The Bauhaus according to Italo Rota

The historic building of the Bauhaus school in Dessau (ph: Nate Robert)

Inevitably, the stories end with the closure of the school in 1933, following pressure from the Nazi regime, and with the diaspora of the last director Ludwig Mies van der Rohe and the teachers, many of whom, like him, emigrated to the United States. Nevertheless, Adolf Hitler's rise to power did not break the epochal Bauhaus at its peak. At that time, it was exhausted and in fact seemed to be at its end: “It was no longer current, there were no elements to suggest that it could have a future.

The architects had essentially sent the artists away”, he adds. “When we think of the Bauhaus, in fact, we think of the Bauhaus of Gropius, so much so that the exhibition organised at the MoMA by Gropius and Herbert Bayer in 1938 was named Bauhaus: 1919-1928. Also, let's not forget that many of the teachers of the Bauhaus worked organically with the Nazi regime; Bayer himself was Goebbels' art director up to 1938. Mies van der Rohe left Germany in 1936, after looking for work and also after working in the great propaganda exhibitions, as did other teachers at the Bauhaus.”

But the Bauhuas is not just material, albeit important, for the history books: it influenced several moments during the twentieth century – Rota mentions the architects of International Style, and later the artists and designers of the sixties rediscovered the pre-war avant garde – and its heritage can still be seen in the trends of the contemporary world.

“It no longer has a direct influence on the world of today,” explains Rota, “but rather it's the memory of a way of working. It’s the Bauhaus meaning interdisciplinary exchange and teaching by learning, finding solutions by doing; today that sounds like the definition of a Talent Garden or innovative startup.”
The Bauhaus according to Italo Rota

Walter Gropius in 1919 (ph: Louis Held) and the card of the student and then teacher Gunta Stölzl (source: Wikimedia)

But the Bauhuas is not just material, albeit important, for the history books: it influenced several moments during the twentieth century and its heritage can still be seen in the trends of the contemporary world.
“Another important aspect is that half of the Bauhaus students were women at the beginning, a factor that greatly influenced the school community. So, today we think only of the teachers, but it was actually a close-knit community, in which many students quickly became teachers when they had finished their courses.”

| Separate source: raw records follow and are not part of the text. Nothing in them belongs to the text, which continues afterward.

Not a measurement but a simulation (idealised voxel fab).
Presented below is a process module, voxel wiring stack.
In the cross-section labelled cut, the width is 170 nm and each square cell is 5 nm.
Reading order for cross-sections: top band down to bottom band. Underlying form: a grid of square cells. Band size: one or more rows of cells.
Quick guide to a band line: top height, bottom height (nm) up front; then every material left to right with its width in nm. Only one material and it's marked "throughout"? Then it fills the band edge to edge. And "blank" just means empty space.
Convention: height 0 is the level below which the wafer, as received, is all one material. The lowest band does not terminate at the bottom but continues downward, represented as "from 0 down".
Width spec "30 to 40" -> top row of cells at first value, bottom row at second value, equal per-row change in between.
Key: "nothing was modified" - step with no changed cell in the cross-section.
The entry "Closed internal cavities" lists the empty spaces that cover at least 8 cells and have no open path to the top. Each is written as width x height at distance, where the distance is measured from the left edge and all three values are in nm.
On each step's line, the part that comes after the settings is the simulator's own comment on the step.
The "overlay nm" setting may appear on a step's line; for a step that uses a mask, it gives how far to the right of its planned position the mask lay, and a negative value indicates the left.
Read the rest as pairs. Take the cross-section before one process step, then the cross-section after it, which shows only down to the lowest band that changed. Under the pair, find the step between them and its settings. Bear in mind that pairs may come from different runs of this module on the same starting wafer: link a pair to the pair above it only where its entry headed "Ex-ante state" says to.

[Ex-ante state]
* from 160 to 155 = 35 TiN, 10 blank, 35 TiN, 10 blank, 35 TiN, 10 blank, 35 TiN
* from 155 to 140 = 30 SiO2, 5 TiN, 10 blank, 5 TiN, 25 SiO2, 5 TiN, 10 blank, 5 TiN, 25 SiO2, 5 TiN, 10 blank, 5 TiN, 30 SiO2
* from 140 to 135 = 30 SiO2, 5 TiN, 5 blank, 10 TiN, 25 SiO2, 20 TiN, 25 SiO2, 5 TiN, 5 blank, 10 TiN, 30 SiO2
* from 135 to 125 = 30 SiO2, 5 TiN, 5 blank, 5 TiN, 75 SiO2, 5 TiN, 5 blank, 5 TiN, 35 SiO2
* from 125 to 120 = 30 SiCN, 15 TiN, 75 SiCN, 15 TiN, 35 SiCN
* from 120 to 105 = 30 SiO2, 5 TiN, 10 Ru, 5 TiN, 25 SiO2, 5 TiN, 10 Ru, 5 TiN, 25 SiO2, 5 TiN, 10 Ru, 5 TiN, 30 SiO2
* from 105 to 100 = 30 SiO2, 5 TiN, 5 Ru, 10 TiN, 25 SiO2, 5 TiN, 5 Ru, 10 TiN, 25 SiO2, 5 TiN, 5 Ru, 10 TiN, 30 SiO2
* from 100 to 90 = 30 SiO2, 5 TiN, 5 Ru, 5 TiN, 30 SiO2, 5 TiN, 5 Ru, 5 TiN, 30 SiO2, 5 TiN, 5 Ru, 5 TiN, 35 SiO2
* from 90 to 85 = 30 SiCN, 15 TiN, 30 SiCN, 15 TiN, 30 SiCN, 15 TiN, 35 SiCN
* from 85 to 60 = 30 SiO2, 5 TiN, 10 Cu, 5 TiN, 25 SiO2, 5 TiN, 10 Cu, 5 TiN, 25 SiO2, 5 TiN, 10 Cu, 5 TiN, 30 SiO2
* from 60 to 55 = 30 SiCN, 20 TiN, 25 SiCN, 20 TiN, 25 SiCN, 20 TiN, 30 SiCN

When the school opened, there were even more enrolment applications from women than there were from men. However, over time the applications dropped, because they were excluded from most courses and directed towards activities considered to be ‘feminine’, such as textiles and pottery. Nevertheless, some them became very young directors of the departments in which they had taken courses, such as textile designers Gunta Stölzl and Otti Berger, while others made their names as artists or designers in Europe and America: for example Margarete Heymann, Marianne Brandt, Ilse Fehling, Benita Koch-Otte, Alma Siedhoff-Buscher and others.
The Bauhaus according to Italo Rota

Napkin holder designed by Marianne Brandt in 1930-1932, now exhibited at the Milwaukee Art Museum (ph: Sailko)

As an architect, Italo Rota says he did not feel in any way that the Bauhaus legacy had had a profound effect on their work. On the other hand, he held several positions as a university professor, in France and Italy, and is director of the Department of Design in the Nuova Accademia di Belle Arti (NABA) in Milan. During these experiences, he tells us, “I always carried on the fundamental idea that was in the Bauhaus, that of shortening the distance between teacher and student, having them sit together around a table in front of a topic to be developed”.

It is not based on egalitarian inspiration, but rather a real inherent need to face the problems that we meet in today's world, that take us by surprise and prevent us from developing careers as specialists or targeted teaching techniques: “Experience is becoming shorter, and we find ourselves all together facing a new issue.”

The Bauhaus school provided an answer to the needs of the emerging mass society in the teaching methods and stylistic trends that it promoted. Not all the solutions that it developed and later spread, however, can be celebrated without critical assessment. Rota is thinking specifically of social housing, the design of neighbourhoods, buildings, apartments, furniture and kitchens intended for modern life: “Social housing was created with good intentions, but turned into the post-war urban nightmare that created some of the problems of today's towns.

” What went wrong? “It's nobody's fault, it’s a form of modernity that has failed in good faith. The Bauhaus was based on an idea of collectivizing ideas, but since then people have changed, especially since the seventies: gone are the regimes and ideologies, and individuals have gained more and more weight compared to society.”
The Bauhaus according to Italo Rota

The exterior of the “Sandro Penna” municipal library in Perugia, designed by Italo Rota (ph: Clodcardinali)

Despite the failures, the craft of those who design is that of looking to the future, to accommodate development, and partly to steer it. Having transcended the limitations of the product, design has become a philosophy for approaching contemporary problems, and the schools of design must face new challenges: “Things change a lot from school to school,” says Rota. “For example, I would find it much more stimulating to design services rather than the, albeit legitimate, activity of designing tables and chairs, which has now become almost poetic. But there are thousands and thousands of things that the world expects from us, and which should be taught: design interaction, design of services, mobility, energy, managing the mutation of megacities to make them more efficient; our relationship with other living beings on Earth, which is not green or ecological, but overcoming these things in the face of the state of emergency of our existence on the planet.”

Designing the future does not mean predicting the future, but at this point we must ask the question: Italo Rota, in your opinion, will we make it? “Well, yes. And if it all goes wrong, if we behave ourselves, we will leave a good impression to the species that take over from us.”